It’s fair to say that most leaders I meet genuinely care about their impact. That’s most, not all.
They typically want their teams to feel trusted and they want the high standards without burning people out. They want everything that Maslow described and to be the leader of that environment and experience for people.
However, in my experience the impact they’re having doesn’t always match the intent they have. This could be a small offset or a huge offset.
This isn’t because they’re dishonest or that they don’t have values. It’s quite the opposite. What they see as their espoused values, when held up against observed behaviours doesn’t seem to match up.
One reason that seems to hold true above most is that when you’re busy, under pressure, or trying to keep all of those plates spinning, espoused doesn’t often mean lived. You get experienced through your patterns and those can show up different values, sometimes those you really don’t like the idea of.
A couple of reflective questions for you:
If your team described your impact in one sentence, what do you hope they’d say?

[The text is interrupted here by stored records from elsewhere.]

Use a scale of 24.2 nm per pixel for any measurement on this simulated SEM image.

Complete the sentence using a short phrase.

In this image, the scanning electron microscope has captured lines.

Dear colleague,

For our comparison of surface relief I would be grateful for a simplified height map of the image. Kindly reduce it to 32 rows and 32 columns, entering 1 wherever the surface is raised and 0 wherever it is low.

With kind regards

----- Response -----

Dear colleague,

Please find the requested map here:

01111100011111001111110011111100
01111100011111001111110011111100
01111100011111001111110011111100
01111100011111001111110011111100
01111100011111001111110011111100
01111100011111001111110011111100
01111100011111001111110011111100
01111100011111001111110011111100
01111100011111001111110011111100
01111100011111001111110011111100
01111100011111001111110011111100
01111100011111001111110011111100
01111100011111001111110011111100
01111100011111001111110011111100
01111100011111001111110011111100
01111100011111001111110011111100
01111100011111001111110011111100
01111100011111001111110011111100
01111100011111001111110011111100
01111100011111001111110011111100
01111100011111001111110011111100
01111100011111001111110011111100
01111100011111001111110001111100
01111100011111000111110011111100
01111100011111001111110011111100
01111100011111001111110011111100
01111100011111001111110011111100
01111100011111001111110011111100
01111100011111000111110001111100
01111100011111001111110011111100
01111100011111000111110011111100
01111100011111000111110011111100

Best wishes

If they described it on a tough week, what might they say then?
Under pressure, your beliefs surface
If I ask someone what they care about most, they tend to have a good idea.
The challenge is that when the pressure rises, this can effectively go out of the window. I like to think of this as a belief (or set of) that’s been sitting quietly in the background.
It could sound like one of these (from my own experience):
- “If I don’t step in and show them, this won’t be good enough.”
- “If I challenge that, I’ll lose the relationship and everything I’ve built.”
- “If I don’t keep everyone happy, I’ll lose people.”
And those beliefs are aligned to certain values. Not necessarily the ones you’d proudly write down, although they could be.
So even if you genuinely value empowerment, the belief “it’s up to me” can pull you towards more control.
Even if you value openness, the belief “we haven’t got time for this” can pull you towards efficiency (this is a common one).
Even if you value development, the belief “we can’t afford mistakes” can pull you towards rescuing and doing it for them.
This is what I would term the values gap. I guess this isn’t just about leadership, it could be how you show up at home, or anywhere for that matter. My time coaching girls football stood on the touchline springs to mind. At times, there were definitely gaps.
For clarity, this is not because your values aren’t real, but because in the moments that matter, your protective beliefs start reinforcing a different value.
And over time, people don’t experience your core values, that you wish to stand for. They experience what reliably shows up when the pressure is on.
A couple more questions for you:
- When things get pressured, what belief tends to show up first for you?
- What “unhelpful value” does that belief pull you towards?
Values are essentially priorities under pressure
When people talk about values, it can quickly become a bit intangible. Lots of lovely words but with abstract meanings. After all, the same word would be described differently in its impact for 2 different people.
I think it’s helpful to have a definition for what we mean by ‘values’. This is one I was introduced to a while ago and stuck with me….
You can think of leadership as a set of trade-offs, that go on throughout the day. Examples of these that I see all the time could be:
Speed vs quality.
Autonomy vs consistency.
Harmony vs honesty.
Your values show up in which side of the trade-off you lean towards, bolstered by the beliefs that surround it and most importantly the behaviours that you then do as a result of these. This is what is experienced and the impact you have.
I can remember working with someone that talked about quality all day long. It’s all about quality Jason. I even got asked to do a piece of work to improve the quality in the work. When I found them leading a call every morning asking how much work had been completed yesterday I found it strange that they couldn’t see that this wasn’t them asking for quality, they were championing speed. They were under pressure to get the results the system required and so they de prioritised the thing they said was most important.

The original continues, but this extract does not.